This work addresses the challenge of regressing category-level 6D poses of articulated objects in continuous space, where existing methods struggle to effectively incorporate kinematic constraints and navigate complex search spaces. To this end, we propose the first conditional discrete diffusion framework for this task, which recovers object poses through a learned reverse process that iteratively denoises discrete pose representations. Our approach explicitly integrates generative priors with physical constraints via a hierarchical kinematic coupling strategy and a dynamic flow-based decision mechanism. Extensive experiments demonstrate that the proposed method achieves state-of-the-art performance on both synthetic and real-world datasets, significantly improving the accuracy and robustness of articulated object pose estimation.

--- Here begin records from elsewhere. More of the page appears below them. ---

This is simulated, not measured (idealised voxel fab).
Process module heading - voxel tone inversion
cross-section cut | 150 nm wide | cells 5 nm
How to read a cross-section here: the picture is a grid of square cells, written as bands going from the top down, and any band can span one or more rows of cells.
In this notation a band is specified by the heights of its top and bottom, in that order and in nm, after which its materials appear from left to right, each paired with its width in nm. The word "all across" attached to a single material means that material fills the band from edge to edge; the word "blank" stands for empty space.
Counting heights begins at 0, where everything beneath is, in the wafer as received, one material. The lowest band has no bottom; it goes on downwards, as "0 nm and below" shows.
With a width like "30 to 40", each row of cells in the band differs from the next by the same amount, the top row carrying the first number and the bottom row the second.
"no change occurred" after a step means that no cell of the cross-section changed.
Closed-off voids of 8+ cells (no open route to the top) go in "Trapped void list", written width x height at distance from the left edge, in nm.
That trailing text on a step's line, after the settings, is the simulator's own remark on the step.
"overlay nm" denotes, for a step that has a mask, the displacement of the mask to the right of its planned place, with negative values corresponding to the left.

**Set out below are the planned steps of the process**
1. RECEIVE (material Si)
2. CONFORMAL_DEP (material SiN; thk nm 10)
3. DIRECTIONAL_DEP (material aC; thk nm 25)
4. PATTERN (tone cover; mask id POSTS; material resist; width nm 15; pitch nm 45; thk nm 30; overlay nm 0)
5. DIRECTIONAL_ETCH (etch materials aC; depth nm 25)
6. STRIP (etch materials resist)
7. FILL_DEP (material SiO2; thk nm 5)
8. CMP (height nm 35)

Articulated object pose estimation is a core task in embodied AI. Existing methods typically regress poses in a continuous space, but often struggle with 1) navigating a large, complex search space and 2) failing to incorporate intrinsic kinematic constraints. In this work, we introduce DICArt (DIsCrete Diffusion for Articulation Pose Estimation), a novel framework that formulates pose estimation as a conditional discrete diffusion process. Instead of operating in a continuous domain, DICArt progressively denoises a noisy pose representation through a learned reverse diffusion procedure to recover the GT pose. To improve modeling fidelity, we propose a flexible flow decider that dynamically determines whether each token should be denoised or reset, effectively balancing the real and noise distributions during diffusion. Additionally, we incorporate a hierarchical kinematic coupling strategy, estimating the pose of each rigid part hierarchically to respect the object's kinematic structure. We validate DICArt on both synthetic and real-world datasets. Experimental results demonstrate its superior performance and robustness. By integrating discrete generative modeling with structural priors, DICArt offers a new paradigm for reliable category-level 6D pose estimation in complex environments.